College sports: NCAA approves tougher sanctions for rule-breakers
INDIANAPOLIS – The NCAA passed a package of sweeping changes Tuesday intended to crack down hard on rule-breaking schools and coaches.
Under the new legislation, approved by the 13-member board of directors, programs that commit the most egregious infractions could face postseason bans of 2 to 4 years and fines stretching into the millions, while coaches could face suspensions of up to a year for violations committed by their staffs.
The board also approved measures to expand the penalty structure from two tiers to four, create new penalty guidelines, and speed up the litigation process.
The vote ends a movement that started in August 2011, during the midst of one of the most scandalous years in college sports history. NCAA President Mark Emmert was so concerned that he asked dozens of university leaders to join him at a presidential retreat in Indianapolis.

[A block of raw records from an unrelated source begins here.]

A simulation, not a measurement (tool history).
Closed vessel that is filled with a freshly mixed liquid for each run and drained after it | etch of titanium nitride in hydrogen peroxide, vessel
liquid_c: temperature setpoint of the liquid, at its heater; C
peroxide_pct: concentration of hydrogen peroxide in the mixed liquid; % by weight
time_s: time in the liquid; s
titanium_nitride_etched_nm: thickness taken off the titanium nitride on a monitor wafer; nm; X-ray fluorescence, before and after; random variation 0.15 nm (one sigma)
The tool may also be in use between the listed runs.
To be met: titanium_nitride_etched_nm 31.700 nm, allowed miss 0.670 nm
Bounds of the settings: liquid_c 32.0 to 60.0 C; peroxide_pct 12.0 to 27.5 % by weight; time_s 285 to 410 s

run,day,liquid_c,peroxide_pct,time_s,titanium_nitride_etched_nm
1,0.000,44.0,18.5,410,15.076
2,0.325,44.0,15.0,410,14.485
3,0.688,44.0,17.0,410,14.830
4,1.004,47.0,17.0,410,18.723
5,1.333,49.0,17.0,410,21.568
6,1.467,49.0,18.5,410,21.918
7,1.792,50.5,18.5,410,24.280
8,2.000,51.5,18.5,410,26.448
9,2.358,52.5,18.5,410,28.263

“We have sought all along to remove the ‘risk-reward’ analysis that has tempted people – often because of the financial pressures to win at all costs – to break the rules in the hopes that either they won’t be caught or that the consequences won’t be very harsh if they do get caught,” Emmert said.
Under the plan, violators found in a “serious breach of conduct” with aggravating circumstances could get those postseason bans and be forced to return millions of dollars from specific events or gross revenue generated by the sport during those years in which rules were broken.
That’s exactly what
happened to Penn State in the wake of the Jerry Sandusky scandal. The NCAA banned the Nittany Lions’ football program from postseason play until after the 2016 season and levied a $60 million fine on the school.
If a member of the coaching staff commits an egregious infraction, the head coach must prove he or she was unaware it occurred or face a suspension that ranges from 10 percent of the season to one full season.
Another piece of the plan allows the NCAA to scrap its current system of major and secondary infractions for a four-level stepladder – severe breach of conduct, significant breach of conduct, breach of conduct and incidental issues. The board is hoping this allows the enforcement staff to focus primarily on the most serious cases.
The legislation also creates standard penalty guidelines, something schools and college fans have long argued the NCAA needed, and board members also approved a measure to expand the infractions committee, from 10 to up to 24 members.